ADR-0030proposed

Replace Flannel + kube-proxy with Cilium

Context and Problem Statement

The Talos cluster (joelclaw) currently runs with the default CNI: Flannel + kube-proxy. This is the simplest path — Talos bundles Flannel out of the box and it works with zero config.

However, Flannel is a minimal overlay network. It provides pod-to-pod connectivity and nothing else — no network policies, no advanced load balancing, no observability. kube-proxy uses iptables rules for service routing, which works but doesn’t scale well and provides no visibility into traffic flows.

Community advice (from X, Feb 2026) recommends Cilium as a kube-proxy replacement for anyone moving beyond basic testing.

Research Findings

What Cilium actually is

Cilium is an eBPF-based CNI that replaces both Flannel (pod networking) and kube-proxy (service routing) in a single component. It’s a CNCF graduated project (same tier as Kubernetes itself).

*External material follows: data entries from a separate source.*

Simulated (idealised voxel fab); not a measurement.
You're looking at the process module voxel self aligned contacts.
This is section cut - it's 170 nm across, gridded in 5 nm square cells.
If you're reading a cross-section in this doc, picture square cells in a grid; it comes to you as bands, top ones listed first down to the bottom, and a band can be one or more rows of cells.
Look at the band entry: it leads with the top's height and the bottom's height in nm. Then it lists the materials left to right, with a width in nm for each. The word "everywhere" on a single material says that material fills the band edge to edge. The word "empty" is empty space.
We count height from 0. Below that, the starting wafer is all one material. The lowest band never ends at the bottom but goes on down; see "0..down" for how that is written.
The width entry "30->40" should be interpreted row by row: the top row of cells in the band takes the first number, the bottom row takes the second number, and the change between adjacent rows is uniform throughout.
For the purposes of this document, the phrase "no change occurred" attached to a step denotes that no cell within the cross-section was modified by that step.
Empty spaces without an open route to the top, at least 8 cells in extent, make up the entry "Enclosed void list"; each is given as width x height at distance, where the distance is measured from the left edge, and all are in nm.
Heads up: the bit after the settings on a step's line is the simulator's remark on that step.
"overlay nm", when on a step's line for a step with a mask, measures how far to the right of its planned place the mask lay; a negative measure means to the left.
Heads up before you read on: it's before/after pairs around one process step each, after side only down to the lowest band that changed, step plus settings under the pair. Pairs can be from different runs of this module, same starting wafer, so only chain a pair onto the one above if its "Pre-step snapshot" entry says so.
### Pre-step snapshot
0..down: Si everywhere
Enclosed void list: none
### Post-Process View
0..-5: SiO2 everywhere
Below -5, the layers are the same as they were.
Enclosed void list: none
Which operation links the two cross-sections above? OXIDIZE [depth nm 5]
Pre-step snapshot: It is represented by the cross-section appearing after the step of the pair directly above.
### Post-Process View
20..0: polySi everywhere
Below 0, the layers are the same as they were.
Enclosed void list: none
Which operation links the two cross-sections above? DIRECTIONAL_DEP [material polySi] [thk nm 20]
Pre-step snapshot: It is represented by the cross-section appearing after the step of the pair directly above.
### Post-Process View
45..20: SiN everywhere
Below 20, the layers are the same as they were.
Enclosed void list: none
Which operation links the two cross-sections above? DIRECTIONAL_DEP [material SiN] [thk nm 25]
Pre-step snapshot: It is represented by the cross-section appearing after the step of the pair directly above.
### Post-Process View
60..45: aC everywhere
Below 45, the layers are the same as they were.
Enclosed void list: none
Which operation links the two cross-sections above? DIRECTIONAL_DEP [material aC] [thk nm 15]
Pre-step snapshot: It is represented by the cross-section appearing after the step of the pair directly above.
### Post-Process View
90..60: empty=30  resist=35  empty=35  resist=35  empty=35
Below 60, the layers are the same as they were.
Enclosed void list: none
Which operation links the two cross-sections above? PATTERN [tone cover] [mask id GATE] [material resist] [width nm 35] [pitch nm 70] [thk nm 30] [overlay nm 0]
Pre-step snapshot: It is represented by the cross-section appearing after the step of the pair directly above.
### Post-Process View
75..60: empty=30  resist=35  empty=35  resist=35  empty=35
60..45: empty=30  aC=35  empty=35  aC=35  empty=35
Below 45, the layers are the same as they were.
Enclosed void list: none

Key capabilities beyond Flannel:

  • eBPF dataplane: Bypasses iptables entirely. Service routing happens in kernel space via eBPF programs. Measurably lower latency and higher throughput than iptables-based kube-proxy.
  • Network policies: Kubernetes NetworkPolicy support (Flannel has none). Plus CiliumNetworkPolicy for L7-aware rules.
  • Hubble observability: Built-in flow visibility — see which pods talk to which, protocol-level metrics, DNS resolution tracking. Available as CLI (hubble), UI, and Prometheus metrics.
  • L2/BGP load balancing: Can replace MetalLB for bare-metal LoadBalancer services. Fewer moving parts.
  • Identity-based security: Pods get cryptographic identities, not just IP-based rules.

Talos + Cilium is a documented, first-class path

Siderolabs’ own Kubernetes Cluster Reference Architecture (May 2025) states:

“Talos Linux will install Flannel by default. In order to install Cilium or replace Flannel, it is necessary to override the machine config to specify that no CNI should be initially installed.”

Cilium docs have a dedicated Talos installation page. The config is well-documented:

# Talos machine config patch to disable Flannel + kube-proxy
cluster:
  network:
    cni:
      name: none
  proxy:
    disabled: true

Then install Cilium via Helm with Talos-specific values:

helm install cilium cilium/cilium \
  --namespace kube-system \
  --set ipam.mode=kubernetes \
  --set kubeProxyReplacement=true \
  --set k8sServiceHost=localhost \
  --set k8sServicePort=7445 \
  --set cgroup.autoMount.enabled=false \
  --set cgroup.hostRoot=/sys/fs/cgroup

The k8sServiceHost=localhost:7445 leverages Talos’s KubePrism — a built-in API server proxy on every node. No external load balancer needed.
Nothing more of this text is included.